Designed by renowned architect Joseph Esherick and built in 1962, the Mid-Century Modern ‘Larsen House’ at 2610 Scott Street traded hands for the first time thirteen months ago, listed for $9.75 million and fetching $11.75 million or roughly $2,525 per square foot.

Six months later, the “exquisite and rare” 4,656-square-foot Pacific Heights home suddenly returned to the market listed anew for $11.75 million, a price which was subsequently reduced to $10 million, a sale at which would represent an apples-to-apples loss of 10 percent ($1.75 million) for the rather stunning home over the past year.

And this past weekend, the listing for 2610 Scott Street was withdrawn from the MLS without a reported sale.

13 thoughts on “Buyer? Buyer? Buyer?”
  1. Emperor’s new clothes. Sorry but the facade looks like any other 1950s thru 1980’s era cheesebox apartment or condo, nothing sublime.

    Aside: Save Ferris!

    1. You do not know what you are talking about- this is beautiful! If you lack the sense to tell one box from another that’s your issue.

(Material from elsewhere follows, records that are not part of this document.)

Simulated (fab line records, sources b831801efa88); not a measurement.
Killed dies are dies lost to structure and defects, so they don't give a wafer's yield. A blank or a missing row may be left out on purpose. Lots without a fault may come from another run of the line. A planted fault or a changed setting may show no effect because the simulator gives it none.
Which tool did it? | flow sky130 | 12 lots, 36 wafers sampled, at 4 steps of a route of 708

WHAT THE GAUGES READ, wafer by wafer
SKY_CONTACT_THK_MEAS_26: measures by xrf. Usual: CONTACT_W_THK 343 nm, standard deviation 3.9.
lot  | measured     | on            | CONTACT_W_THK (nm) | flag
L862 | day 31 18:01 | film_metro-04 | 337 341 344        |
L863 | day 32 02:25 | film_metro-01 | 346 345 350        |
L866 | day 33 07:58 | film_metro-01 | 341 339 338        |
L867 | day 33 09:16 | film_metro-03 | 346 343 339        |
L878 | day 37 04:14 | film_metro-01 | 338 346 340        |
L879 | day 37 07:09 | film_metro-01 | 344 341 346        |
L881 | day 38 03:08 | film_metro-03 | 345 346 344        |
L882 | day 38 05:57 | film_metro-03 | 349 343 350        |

  2. Taste is in the mouth of the beholder. I respect Some guy’s opinion, although mine is completely different. Architecture is not about facades. Contemporary architecture is about space and light. He should go in, and experience the space. Note the detailing. It is sublime.

    The price problem is that $11.75 was completely ridiculous for what is actually a 2-bedroom house with 0 yard and only oblique views of the bay across neighbors’ back yards. The basement contains “bedrooms” 3 and 4: the tiny former maid’s room looking at a fence 3′ away, and another room later carved out of the garage/storage area looking out on the driveway.

  3. A facade is just that: A facade. The interior spaces and light in this home are stunning. I wouldn’t pay $10M for the right to live in it however. I personally need more outdoor space.

  4. No one is more opposed to white-boxification than I, but this house is not in that category.

    The work of Esherick and his firm, now known as EHDD, is the principal Bay Area representative of an important architectural aesthetic developed worldwide in the 20th century. His houses, and those of his three partners and their successors, are superb examples.

    The price is another matter, but if you want beautiful and comfortable and modern, here it is.

  5. If this house is relisted and held open it is worth seeing. It has great light and a dramatic staircase. The common rooms are large with nice outlooks. The ceilings are very high making going up and down the staircase somewhat of a chore and somewhat dangerous due to its spiral tread design. I recall there is an elevator. Access to the garages was tight via a narrow driveway.

  6. Ouch. If you’re going to throw ridiculous money at a house, then it’s at least partly justifiable if you plan to stay there for a significant chunk of your life.

    That kind of outrageous overbid, then re-listing six months later makes no sense at all.